Spiv, Everybody’s A Rock Star Tonight (Pop Sweatshop)

Posted February 22nd, 2001 by admin · No Comments

Everybody's A Rock Star Tonight
Pop Sweatshop
By: Eric Greenwood

Despite a few mildly catchy melodies, Chris Barber's wordy, nerdy pop songs don't really leave you wanting for more. His band, Spiv, sounds like an ill-advised amalgam of Squeeze, Cheap Trick, and the Barenaked Ladies, and if you think that looks bad on paper it's even worse on headphones. The hooks are forced and the lyrics are too clever by half ("Seedy Release"- get it, CD release). Underneath Ken Stringfellow's (Posies) glistening production, there might be a trace of rock and roll, but on the surface Spiv's songs are lightweight and silly. Thankfully, this is an EP, so I only had to sit through four of them.

"Everybody's A Rock Star Tonight" has an identifiable hook and a power pop groundwork, but Chris Barber's vocals are so loud in the mix that they squash any impact the song may have had. The lyrics are decidedly hokey: "Given up on my showcase slot showing on MTV/so I decided to give my songs away for free on MP3/I got my fifteen minutes coming to me." Referencing current events is always a little embarrassing. It's like when bands cover a song that's still on the radio. You just don't do it. And that's the good news. "Beatley" not so cleverly tries to emulate, surprise, The Beatles, but, again, Barber's voice, adopting a flat monotone, mucks up a simple, unassuming melody. Why bands even bother trying to imitate The Beatles is beyond me. It's just a recipe for failure.

Spiv's music is all over the map- from power pop to maudlin rock to corny white boy rap- but it fails to establish any roots. If you don't securely nail down any of the support beams, your house will fall in, and that's exactly what Spiv has neglected to do here. Dabbling frivolously in various genres can work if there's some sort of connection or consistent factor, but Spiv offers only a loosely goofy demeanor to link its songs. If you're into jokey pop, then Spiv might be up your alley, but the songs aren't even showy enough to woo the Barenaked Ladies crowd.
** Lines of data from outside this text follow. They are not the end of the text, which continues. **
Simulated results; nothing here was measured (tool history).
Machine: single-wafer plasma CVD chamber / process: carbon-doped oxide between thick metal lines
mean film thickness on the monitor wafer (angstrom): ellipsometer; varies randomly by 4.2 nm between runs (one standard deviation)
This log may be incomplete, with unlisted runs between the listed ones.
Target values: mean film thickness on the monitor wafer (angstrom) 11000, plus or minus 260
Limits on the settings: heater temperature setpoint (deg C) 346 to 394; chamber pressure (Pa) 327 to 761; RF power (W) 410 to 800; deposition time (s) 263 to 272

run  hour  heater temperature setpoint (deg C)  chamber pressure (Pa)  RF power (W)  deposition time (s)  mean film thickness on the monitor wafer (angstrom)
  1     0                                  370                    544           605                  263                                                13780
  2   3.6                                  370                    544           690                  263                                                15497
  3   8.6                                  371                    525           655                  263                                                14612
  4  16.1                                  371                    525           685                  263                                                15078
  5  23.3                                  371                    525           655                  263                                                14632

"Seedy Release" is a faux-ballad about the music industry. Barber's commentary isn't exactly scathing or insightful- it's just kind of sort of half-interesting. And the play on words is pretty cheap. "VIP's Of The Street" is the EP's most embarrassing moment, however. The other two bandmates should have piped up and warned Barber against a rap parody. They were obviously compliant, though, because both bass and drums feature prominently in the atmospheric disco mix. Barber's approach to rapping is low-key; he's supposed to sound smooth, I guess. It's just not funny because it's been done to death and there's nothing new in the joke. At least the Barenaked Ladies were so silly in "One Week" you could almost see how the masses latched onto it. When listening to a band causes me to defend the Barenaked Ladies something is very wrong, so I will stop right now.